Persistent Datasets just got even better. Not only can you use the same dataset across many jobs in parallel at no additional charge, now you can attach multiple datasets to a single job for free. If that wasn't enough, you can now dynamically change the datasets attached to any notebook job as your needs evolve through the model development process. Additionally, more options have been added for job base environments, allowing you to save time and storage quota by using specific versions of popular frameworks.
Kaggle Datasets and API Integration
Customers using trainML to compete in Kaggle competitions or using public Kaggle datasets for analysis can now directly populate trainML datasets from Kaggle competitions or datasets, as well as automatically load their Kaggle account credentials into notebook and training jobs to use for competition or kernel submissions.
Centralized, Real-Time Training Job Worker Monitoring
Training jobs' worker log output can now be viewed centrally from the trainML platform in real-time. Keep an eye on all your job workers' training progress at the same time, so you can stop them early if they are no longer making progress.

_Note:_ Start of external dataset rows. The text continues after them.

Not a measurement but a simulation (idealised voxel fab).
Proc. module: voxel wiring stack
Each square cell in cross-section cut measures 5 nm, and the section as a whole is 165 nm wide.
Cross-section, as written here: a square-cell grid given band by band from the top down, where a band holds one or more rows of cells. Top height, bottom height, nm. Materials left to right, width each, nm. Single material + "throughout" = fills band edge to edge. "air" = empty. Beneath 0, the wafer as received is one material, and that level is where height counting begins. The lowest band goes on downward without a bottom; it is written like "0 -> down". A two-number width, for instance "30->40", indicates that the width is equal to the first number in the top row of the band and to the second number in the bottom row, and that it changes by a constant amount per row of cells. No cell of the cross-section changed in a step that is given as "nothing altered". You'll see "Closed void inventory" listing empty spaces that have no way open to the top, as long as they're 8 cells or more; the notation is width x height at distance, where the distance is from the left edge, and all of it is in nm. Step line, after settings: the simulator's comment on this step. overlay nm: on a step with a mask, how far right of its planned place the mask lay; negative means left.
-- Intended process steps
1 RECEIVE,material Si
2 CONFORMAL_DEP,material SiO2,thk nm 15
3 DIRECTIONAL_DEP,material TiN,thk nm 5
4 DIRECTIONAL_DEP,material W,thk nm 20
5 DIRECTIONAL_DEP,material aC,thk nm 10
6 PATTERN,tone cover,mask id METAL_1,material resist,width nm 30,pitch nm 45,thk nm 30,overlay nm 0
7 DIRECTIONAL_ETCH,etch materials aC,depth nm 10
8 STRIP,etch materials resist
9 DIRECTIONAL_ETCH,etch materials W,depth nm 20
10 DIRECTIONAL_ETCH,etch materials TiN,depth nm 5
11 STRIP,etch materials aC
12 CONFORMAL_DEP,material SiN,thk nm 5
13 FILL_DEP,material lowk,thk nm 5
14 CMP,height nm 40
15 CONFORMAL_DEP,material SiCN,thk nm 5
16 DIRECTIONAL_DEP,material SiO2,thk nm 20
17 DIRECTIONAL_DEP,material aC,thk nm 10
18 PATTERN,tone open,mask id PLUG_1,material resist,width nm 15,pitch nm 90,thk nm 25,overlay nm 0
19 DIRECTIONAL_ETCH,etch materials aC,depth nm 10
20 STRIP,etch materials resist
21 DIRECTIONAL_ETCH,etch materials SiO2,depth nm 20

Free to Use Public Datasets
trainML customers can now select from a variety of popular public datasets when starting a notebook or training jobs. There is no storage cost for using these datasets, no matter how many jobs you attach them to.
Major UI Overhaul and Direct Notebook Access
The trainML platform experience has been redesigned to make it easier to manage notebooks, training jobs, and datasets independently. Additionally, Notebooks are now directly access from the web interface instead of launched through the connection utility.
Load Data Once, Reuse Infinitely
The trainML platform now allows customers to store datasets permanently and reuse those datasets for as many notebook and training jobs as desired.
Serverless Deep Learning On Private Git Repositories
You can now run trainML serverless deep learning training jobs on model code hosted in private git repositories that support SSH authentication.
Google Cloud Storage Integration Released
trainML training jobs can now run on data stored in Google Cloud Storage and upload their results to the same or another bucket. GCP access credentials can also be attached to notebooks and training job workers to provide them with easy access to other GCP services.
Skip the Cloud Data Transfers with Local Storage
trainML training jobs can now run on data directly from your local computer and upload their results back without using any cloud intermediary. If you already have the data set on your local computer and want to avoid the repetitive cycle of uploading and downloading from cloud storage, this storage type is for you.
Web (HTTP/FTP) Data Downloads Plus Auto-Extraction of Archives
The HTTP input data type is now available for trainML training jobs. This option is ideal for publicly available dataset that are hosted on public HTTP or FTP servers. If you were previously using wget/curl in your training scripts to download data, this option is for you. Additionally, if you specify a path to an archive as the input storage path, the archive will automatically be extracted before being attached to the workers.